THE SNP has said Boris Johnson's financial situation "doesn't add up" after it emerged he has a county court judgement for £535.

The Prime Minister appears on the judgement,issued in October, for the unpaid sum.

It does not state who is owed the money, but is listed as "unsatisfied" on the court register, meaning it has yet to be paid.

Asked about the court order earlier, Downing Street sources seemed unaware of the details with Mr Johnson's official spokesman saying he had been unable to ask him about it.

READ MORE: Boris Johnson subject to court order for unpaid debt

However in a statement issued later, Downing Street said an application would be made to strike out the debt as it was "totally without merit". 

A No. 10 spokeswoman said: “An application will be made for an order to set aside the default judgment, to strike out the claim and for a declaration that the claim is totally without merit.”

Despite being issued around the time reports emerged about the price and funding of the revamp at Mr Johnson's Downing Street flat, his official spokesman said earlier the debt was "nothing to do" with the renovation. 
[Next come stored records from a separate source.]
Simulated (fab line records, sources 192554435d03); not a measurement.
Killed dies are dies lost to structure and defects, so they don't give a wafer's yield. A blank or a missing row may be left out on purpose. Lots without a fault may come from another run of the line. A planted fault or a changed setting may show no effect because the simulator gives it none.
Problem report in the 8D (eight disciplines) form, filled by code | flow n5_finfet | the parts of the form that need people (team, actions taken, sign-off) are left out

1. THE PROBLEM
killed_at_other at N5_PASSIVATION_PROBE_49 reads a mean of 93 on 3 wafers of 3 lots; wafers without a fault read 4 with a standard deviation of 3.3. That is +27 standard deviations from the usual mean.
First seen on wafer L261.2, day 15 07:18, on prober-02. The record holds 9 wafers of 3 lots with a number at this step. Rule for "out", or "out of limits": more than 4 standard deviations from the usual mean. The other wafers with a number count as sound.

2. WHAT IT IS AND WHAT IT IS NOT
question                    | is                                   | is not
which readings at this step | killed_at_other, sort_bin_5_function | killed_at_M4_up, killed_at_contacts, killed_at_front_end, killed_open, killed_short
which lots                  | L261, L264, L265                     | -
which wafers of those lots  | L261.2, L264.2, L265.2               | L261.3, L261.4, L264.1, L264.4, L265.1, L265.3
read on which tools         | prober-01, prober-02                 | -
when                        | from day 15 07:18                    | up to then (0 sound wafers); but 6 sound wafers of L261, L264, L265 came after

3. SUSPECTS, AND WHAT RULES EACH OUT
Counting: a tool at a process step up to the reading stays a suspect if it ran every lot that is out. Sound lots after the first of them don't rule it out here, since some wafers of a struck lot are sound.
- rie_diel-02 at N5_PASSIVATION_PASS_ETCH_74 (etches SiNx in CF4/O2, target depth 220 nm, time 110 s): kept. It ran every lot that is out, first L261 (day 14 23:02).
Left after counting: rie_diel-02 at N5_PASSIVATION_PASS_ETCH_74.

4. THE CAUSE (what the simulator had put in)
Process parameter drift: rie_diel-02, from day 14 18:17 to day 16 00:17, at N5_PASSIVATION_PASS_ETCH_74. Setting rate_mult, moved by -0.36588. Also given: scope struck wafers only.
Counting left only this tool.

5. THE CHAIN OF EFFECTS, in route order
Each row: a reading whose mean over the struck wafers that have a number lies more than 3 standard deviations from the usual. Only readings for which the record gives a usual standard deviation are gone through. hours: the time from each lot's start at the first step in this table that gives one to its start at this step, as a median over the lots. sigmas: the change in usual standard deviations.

Kirsten Oswald, the SNP's deputy leader, raised concerns about the debt.

She said: "People will be wondering how on earth Boris Johnson can afford to pay for a refurbishment of his Downing Street flat - which we hear cost up to £200,000 - but not £500 worth of debt. It doesn't add up. 

"He either thinks he can get away with not paying due to a misplaced sense of entitlement, or it has come about through disorganization.

"Either way, it is very concerning given his role as Prime Minister. He has already had to apologise for the late declaration of more than £52,000 in income.

"This UK government needs to get its act together. It is no wonder the people of Scotland voted overwhelmingly to put Scotland's future in Scotland's hands instead of Boris Johnson's."

The court records, first reported by the Private Eye magazine, do not state who the creditor is, nor the nature of the debt.

The judgment was issued on October 26, less than a fortnight after a Conservative donor told the party he was donating £58,000 in relation to refurbishments at Mr Johnson’s official residence at Number 11 Downing Street. 

Mr Johnson has denied any wrongdoing and insisted he personally paid for the lavish refurbishments, but has declined to say whether he received an initial loan.

Scrutiny intensified when former aide Dominic Cummings accused Mr Johnson of wanting donors to “secretly pay” for the renovations to the apartment in a “possibly illegal” move.

Tory peer Lord Brownlow said in an email leaked to The Daily Mail and dated October 14 that he was making a £58,000 donation to the Conservatives “to cover the payments the party has already made on behalf of the soon-to-be-formed ‘Downing Street Trust’”.

Mr Johnson is also under investigation by the Commons “sleaze” watchdog over his controversial new year break in the private island of Mustique.

The Parliamentary Commissioner for Standards Kathryn Stone is probing whether he properly declared the £15,000 stay on the luxury Caribbean hideaway.